How Do Virtual Cards Protect Your Business from Fraud?

Cryptic card witch a lock on it

In recent years, businesses have faced an unsettling reality: fraud is on the rise. Nearly 70% of companies report an uptick in fraud losses, driven by increasingly sophisticated schemes like identity theft, invoice fraud, and phishing attacks. As these threats grow, the need for stronger financial safeguards has never been more urgent. 

Enter virtual cards—a digital payment solution that's gaining traction as a key defense against fraud and a versatile working capital option. With the total volume of virtual card transactions expected to soar from 36 billion in 2023 to 175 billion by 2028, it’s clear that businesses are recognizing their potential. 

But what makes virtual cards such a powerful tool in combating fraud?

What Are Virtual Cards?

Virtual cards are digital payment cards that function much like traditional credit cards but with a critical difference: they can be generated for temporary, specific use, often for a single transaction or supplier. Leveraging virtual cards allows businesses to enroll their suppliers via a secured B2B payable platform. All suppliers are required to go through an accounts payable approval process. Virtual cards are less prone to fraudulent attacks compared to other payment methods. Unlike ACH, which is an electronic form of a check, virtual card payments do not require buyers and suppliers to share full bank account information with each other.

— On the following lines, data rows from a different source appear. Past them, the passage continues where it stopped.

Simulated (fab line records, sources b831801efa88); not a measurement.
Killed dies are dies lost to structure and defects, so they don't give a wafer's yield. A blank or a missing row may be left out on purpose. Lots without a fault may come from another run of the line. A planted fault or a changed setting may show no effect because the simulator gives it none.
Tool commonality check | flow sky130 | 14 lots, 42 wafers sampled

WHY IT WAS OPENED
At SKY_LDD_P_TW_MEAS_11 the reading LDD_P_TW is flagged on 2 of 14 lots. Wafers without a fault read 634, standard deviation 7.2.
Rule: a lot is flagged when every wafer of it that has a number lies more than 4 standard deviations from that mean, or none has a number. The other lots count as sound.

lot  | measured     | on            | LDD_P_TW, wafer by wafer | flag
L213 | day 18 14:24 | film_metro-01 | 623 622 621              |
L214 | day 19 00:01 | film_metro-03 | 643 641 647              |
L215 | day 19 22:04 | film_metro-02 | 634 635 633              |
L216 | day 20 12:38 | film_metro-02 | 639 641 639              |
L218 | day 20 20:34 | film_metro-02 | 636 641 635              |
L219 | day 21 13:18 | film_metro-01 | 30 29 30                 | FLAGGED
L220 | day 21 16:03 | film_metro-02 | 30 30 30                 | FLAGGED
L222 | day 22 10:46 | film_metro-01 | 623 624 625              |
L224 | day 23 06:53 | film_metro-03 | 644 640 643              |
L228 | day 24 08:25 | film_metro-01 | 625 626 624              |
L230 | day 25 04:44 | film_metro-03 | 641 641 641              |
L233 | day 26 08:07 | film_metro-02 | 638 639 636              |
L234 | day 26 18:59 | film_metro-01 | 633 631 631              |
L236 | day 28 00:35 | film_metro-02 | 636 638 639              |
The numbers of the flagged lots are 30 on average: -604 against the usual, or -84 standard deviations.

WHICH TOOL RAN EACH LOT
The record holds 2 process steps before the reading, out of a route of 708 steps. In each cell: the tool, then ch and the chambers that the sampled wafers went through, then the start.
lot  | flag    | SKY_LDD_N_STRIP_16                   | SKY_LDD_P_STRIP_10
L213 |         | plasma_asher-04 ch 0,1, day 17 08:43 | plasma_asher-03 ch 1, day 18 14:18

There are two types of virtual cards: static and single-use. Each type serves a unique purpose, thus it’s essential to fully understand the needs of your business to determine which type would serve you best. A static card functions similarly to a traditional card but without a physical card and is typically provided to a single supplier/vendor. A single-use card is generated when one or more invoices has been approved by your accounts payable department and a payment instruction file is processed much like a check run. The supplier then receives an email as notification to charge a designated account which subsequently expires.

One of the standout features of single-use virtual cards is the ability to generate unique card numbers for each transaction. This means that even if a fraudster were to gain access to one virtual card number, they would be unable to use it for further transactions. This dynamic nature of virtual cards makes them secure and convenient for businesses. 

In fact, a staggering 80% of organizations were victims of payment fraud attacks/attempts in 2023. While checks continue to be the payment method most vulnerable to fraud, payments made via ACH credits, wire transfers, and ACH debits were often targeted as well. These alarming figures highlight the vulnerabilities of traditional payment methods, further underscoring the effectiveness of virtual cards in mitigating fraud risk. By offering a more secure and controlled payment option, virtual cards can help businesses avoid becoming part of this concerning statistic.

How Can Virtual Cards Help Businesses Fight Fraud?

Virtual cards offer a range of features that make them a formidable tool in the fight against business-related fraud. Let's explore some of the key ways they protect your business.

Enhanced Security

One of the primary advantages of virtual cards is their enhanced security features. Unlike traditional cards, which remain active until their expiration date, virtual cards can be easily deactivated or set to expire after a single use or a specific transaction. This means that if a virtual card number is compromised, it can be immediately shut down without affecting other cards or accounts.

Moreover, virtual cards are protected by advanced encryption and security measures, making it extremely difficult for fraudsters to intercept or misuse them. Each transaction made with a virtual card is encrypted, adding an additional layer of protection against potential threats. 

Spending Controls

Another powerful feature of virtual cards is the ability to set precise spending controls. Businesses can assign specific spending limits to each virtual card, ensuring that no more than the allocated amount can be spent. 

In addition to spending limits, virtual cards can also be restricted to transactions with pre-approved vendors only. So even if a virtual card number is stolen, it cannot be used for unauthorized purchases. These spending controls provide businesses with a level of financial discipline and oversight that is difficult to achieve with traditional payment methods.

Businesses can also benefit from improved visibility into their financial activities. Virtual cards provide detailed transaction data, allowing companies to monitor spending and identify any irregularities quickly. This level of transparency not only helps prevent fraud but also supports better financial planning and budgeting. 

Explore Virtual Cards Today

Protecting your business from fraud is more important than ever. Virtual cards offer a sophisticated, secure, and convenient solution that can help businesses mitigate the risks associated with traditional payment methods while also providing your business access to working capital. With their enhanced security features, spending controls, and streamlined expense management capabilities, virtual cards are quickly becoming an essential tool for businesses of all sizes.

As the volume of virtual card transactions continues to grow, it’s clear that more businesses are recognizing the value of this innovative payment solution. By incorporating virtual cards into your financial strategy, you can safeguard your business against fraud and ensure greater control over your financial transactions.